A while ago I finished building a rifle chambered in 6mm Dasher after months of choosing components and waiting on parts availability. This rifle is built on a Falkor Defense MT7 action with a 26 inch, stainless steel Proof Research pre-fit barrel. It rides in an MPA Hybrid Chassis and wears a Vortex Razor HD 5-20×50 scope. Additionally, I had the chassis Cerakoted in copper suede color because…why not?
Overall this rifle has been a sweet shooter; however, it is BEEFY! All together it tips the scales just over 16 lbs unloaded. It’s a bit stupid to carry around, but with the small 6mm Dasher cartridge it leads to negligible recoil, easy shot calling, and fast follow up shots.
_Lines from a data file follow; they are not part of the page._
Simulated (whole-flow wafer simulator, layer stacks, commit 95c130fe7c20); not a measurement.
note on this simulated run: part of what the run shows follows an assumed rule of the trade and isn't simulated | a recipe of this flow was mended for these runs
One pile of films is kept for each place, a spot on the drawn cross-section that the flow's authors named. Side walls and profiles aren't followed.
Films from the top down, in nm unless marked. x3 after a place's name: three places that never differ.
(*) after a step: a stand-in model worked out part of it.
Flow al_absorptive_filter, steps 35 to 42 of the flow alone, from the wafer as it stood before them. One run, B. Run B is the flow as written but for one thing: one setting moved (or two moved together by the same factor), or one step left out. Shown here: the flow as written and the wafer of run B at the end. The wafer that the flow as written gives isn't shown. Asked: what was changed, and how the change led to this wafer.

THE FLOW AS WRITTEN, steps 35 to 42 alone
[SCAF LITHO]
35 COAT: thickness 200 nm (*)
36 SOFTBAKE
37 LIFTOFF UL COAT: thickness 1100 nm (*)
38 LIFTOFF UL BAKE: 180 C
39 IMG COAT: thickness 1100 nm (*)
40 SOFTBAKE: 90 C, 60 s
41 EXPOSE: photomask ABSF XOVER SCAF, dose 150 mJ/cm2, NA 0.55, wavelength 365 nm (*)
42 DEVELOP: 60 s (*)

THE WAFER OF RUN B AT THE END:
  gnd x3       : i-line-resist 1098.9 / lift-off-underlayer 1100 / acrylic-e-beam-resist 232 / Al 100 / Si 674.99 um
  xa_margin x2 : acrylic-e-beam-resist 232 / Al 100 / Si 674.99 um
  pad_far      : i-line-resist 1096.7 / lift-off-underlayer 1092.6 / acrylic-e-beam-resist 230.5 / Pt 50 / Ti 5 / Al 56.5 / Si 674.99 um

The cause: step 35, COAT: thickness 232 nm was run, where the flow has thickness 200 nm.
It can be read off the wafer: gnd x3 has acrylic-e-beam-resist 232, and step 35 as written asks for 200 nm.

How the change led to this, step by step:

To feed this behemoth, obviously you don’t cruise to your local gun store and find scores of 6 Dasher factory options. I reload nearly all of my own ammo, so this wasn’t a factor in my cartridge choice. I was excited to try the 105 grain Berger Hybrid Target bullets as they’re supposed to deliver excellent long range ballistics while being easy to “tune” to the rifle. I certainly wasn’t disappointed and quickly found a load that delivered 2750 FPS with consistent 1/2 MOA accuracy. From online research, it seems that I could push these bullets faster as well as see tighter groups, but I prefer using the rifle to shoot versus burning hours and dollars chasing the most “perfect” load.
For this rifle’s purpose in life, I’m using it to put holes in paper, bang steel, and chase coyotes/prairie dogs. So far, it’s performed exceptionally well, with the caveat of coyotes. Knowing that these Berger bullets aren’t hunting bullets, I still figured the target style bullet would zap coyotes with no issue. Unfortunately, after shooting a handful, I realized they weren’t doing the trick as I had hoped. Ranging from 80 to 425 yards, my bullets pin-holed right through the coyotes leaving fatal, but not immediately so, wounds. Every dog took multiple shots to kill or ran off leaving a blood trail across the prairie.
At the end of the day, this rifle is a dream to shoot and it will be burning primers/powder for a long time. I’ll be switching to Hornady ELD-X bullets, and I hope they shoot as well as the Bergers do. I hate to change from such a great bullet, but the Hornady’s should also deliver good accuracy along with better terminal ballistics as a hunting bullet.